The R/S Challenge Most Students Get Wrong

This molecule has three chiral atoms. The question is: can you assign all of the stereodescriptors in this molecule?

Let’s get back to our molecule. As mentioned, we have three chiral carbons here: this one, this one, and finally this one. I’m going to call them atom A, atom B, and atom C. Pause this tutorial right now and try assigning the stereodescriptors yourself, then keep going to see how you did.

Starting with atom A: this carbon’s implicit hydrogen is facing us directly. Whenever an implicit atom like this falls on a wedge or a dash, make sure your wedges and dashes stay on the same side of the molecule. As a rule of thumb, never cross your plane lines, and never draw wedges and dashes on opposite sides of them. They always need to be on the same side.

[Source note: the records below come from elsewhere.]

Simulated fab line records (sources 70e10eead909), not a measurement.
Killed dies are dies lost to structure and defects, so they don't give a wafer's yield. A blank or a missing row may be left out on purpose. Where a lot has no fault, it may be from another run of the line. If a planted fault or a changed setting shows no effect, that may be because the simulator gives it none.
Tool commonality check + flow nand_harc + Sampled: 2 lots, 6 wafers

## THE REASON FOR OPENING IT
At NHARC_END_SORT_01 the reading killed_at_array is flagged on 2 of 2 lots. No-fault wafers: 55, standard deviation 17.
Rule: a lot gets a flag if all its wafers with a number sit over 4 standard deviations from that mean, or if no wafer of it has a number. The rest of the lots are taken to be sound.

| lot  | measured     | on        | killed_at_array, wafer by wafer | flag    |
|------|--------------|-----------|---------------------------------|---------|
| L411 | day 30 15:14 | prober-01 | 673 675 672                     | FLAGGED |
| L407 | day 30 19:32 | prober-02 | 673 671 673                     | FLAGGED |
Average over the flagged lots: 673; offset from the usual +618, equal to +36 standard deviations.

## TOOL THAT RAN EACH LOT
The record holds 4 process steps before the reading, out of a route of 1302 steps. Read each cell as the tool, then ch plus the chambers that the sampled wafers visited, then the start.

This carbon’s implicit hydrogen is automatically the lowest priority, group four. Of the three carbon substituents, one connects to a real oxygen plus a phantom oxygen (from the carbon-oxygen double bond) and a nitrogen, and that combination beats plain carbon right away, making it priority one. The other two carbons tie at the first shell, so we look one level further out: the carbon that connects to nitrogen outranks the one that only connects to another carbon, giving us priority two and priority three. Since the hydrogen, our lowest priority, points toward us instead of away, a double-flip rotation, swapping groups 3 and 4, then 1 and 2, lets us view the center correctly. Once it’s reoriented, tracing 1 to 2 to 3 goes clockwise, making atom A the R stereocenter.

Moving on to atom B: the implicit hydrogen here already points away from us, which simplifies things. Nitrogen is immediately the highest priority, and hydrogen is the lowest. Between the two remaining carbons, the one bonded to a real oxygen plus a phantom oxygen (again from a double bond) outranks the one bonded only to hydrogens, making it priority two, with the other carbon at priority three. Since the lowest-priority group is already oriented correctly, we can read the order directly: 1 to 2 to 3 goes counterclockwise, making atom B the S stereocenter.

Last is atom C, which has no implicit hydrogens since every substituent here is drawn explicitly. The oxygen sits on the wedge and is immediately priority one. Among the three carbon substituents, the one bonded only to hydrogens ranks lowest, at priority four. Of the remaining two, the one connected to a real oxygen plus a phantom oxygen outranks the one connected only to hydrogens, putting them at priority two and three. Because the lowest-priority group still isn’t pointing away from us, another double-flip rotation is needed; once it’s corrected, tracing 1 to 2 to 3 again goes counterclockwise, making atom C the S stereocenter as well.

There’s an important trap built into this example, one designed to test whether you’re using shortcuts rather than understanding the actual method. Here’s the trick some students fall into: when the lowest-priority group doesn’t point away from you, they assign the stereodescriptor as if it does, then simply flip the letter at the end. Try that shortcut here, and it gives you the wrong answer. Instead of relying on tricks like that, it’s worth understanding the double-flip method covered in this tutorial series, a reliable way to rotate a stereocenter properly in space without depending on shortcuts. Understanding why a method works, rather than applying rules mechanically, is what leads to the correct assignment every time.